Rendering Bernoulli sampling by the binomial distribution

114 Views Asked by At

I want to characterize the simple algorithm for selecting, say, 20% of a discrete set when the total size of the set is not known. For each item:

if (random mod 100) < 20
   select item
end

Does that algorithm have a name? Is it discussed somewhere? The only hint I found is that the probability of ending up with $k$ items after examining $n$ of them can be calculated using the binomial distribution as: $$f(n, k) = \binom{n}{k}p^k(1-p)^{n-k}$$ where $p=\frac{20}{100} = 0.2\quad$ in this example. I made two attempts to visually render how $f$ varies with $n$. As I'm not well-prepared in statistics, I fear they are rather outlandish. How can I improve them?

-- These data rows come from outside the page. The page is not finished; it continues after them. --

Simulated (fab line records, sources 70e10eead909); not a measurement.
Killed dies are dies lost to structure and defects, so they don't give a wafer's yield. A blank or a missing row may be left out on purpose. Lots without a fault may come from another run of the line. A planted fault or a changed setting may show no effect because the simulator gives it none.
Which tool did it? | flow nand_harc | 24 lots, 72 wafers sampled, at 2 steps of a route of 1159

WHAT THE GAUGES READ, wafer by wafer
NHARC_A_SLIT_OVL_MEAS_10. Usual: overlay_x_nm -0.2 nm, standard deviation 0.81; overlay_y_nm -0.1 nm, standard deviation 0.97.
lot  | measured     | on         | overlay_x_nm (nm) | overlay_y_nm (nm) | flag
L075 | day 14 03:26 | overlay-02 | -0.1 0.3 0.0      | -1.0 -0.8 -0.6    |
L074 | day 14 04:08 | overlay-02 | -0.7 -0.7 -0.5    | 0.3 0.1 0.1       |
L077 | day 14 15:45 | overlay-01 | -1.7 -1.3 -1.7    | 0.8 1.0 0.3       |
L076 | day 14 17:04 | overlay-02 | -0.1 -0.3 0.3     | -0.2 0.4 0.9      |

For a first attempt, I can define that $k$ is acceptable if $k$ rounded to a digit less than the order of magnitude of $n$ is equal to $p$. With this position one can compute: $$ k_{low} = \lfloor (p - 0.05 ) \cdot n \rfloor, $$ $$ k_{high} = \lfloor (p + 0.05) \cdot n \rfloor -1 \text{, and}$$ $$ \text{probability that k is acceptable} = \sum_{k=k_{low}}^{k_{high}} \binom{n}{k}p^k(1-p)^{n-k}$$

That way one can compile a table like the following, which may look quite characterizing:

n low k high k probability that k is acceptable
10 1 2 0.570425
100 15 24 0.788203
1000 150 249 0.999913
10000 1500 2499 1.000000

For a second attempt, I plotted the values of $f(n,k)$, scaling the interval $[0, n]$ in abscissa to the unit interval $[0, 1]$, and multiplying $f(n, k)$ by $n/10$ in ordinate, so as to compensate for shrinking the abscissa. That way, the "integral" of the curve appears to be preserved. For high values of $n$ I compute the average of a few $k$'s. Since the results are rather high, I use a logarithmic scale.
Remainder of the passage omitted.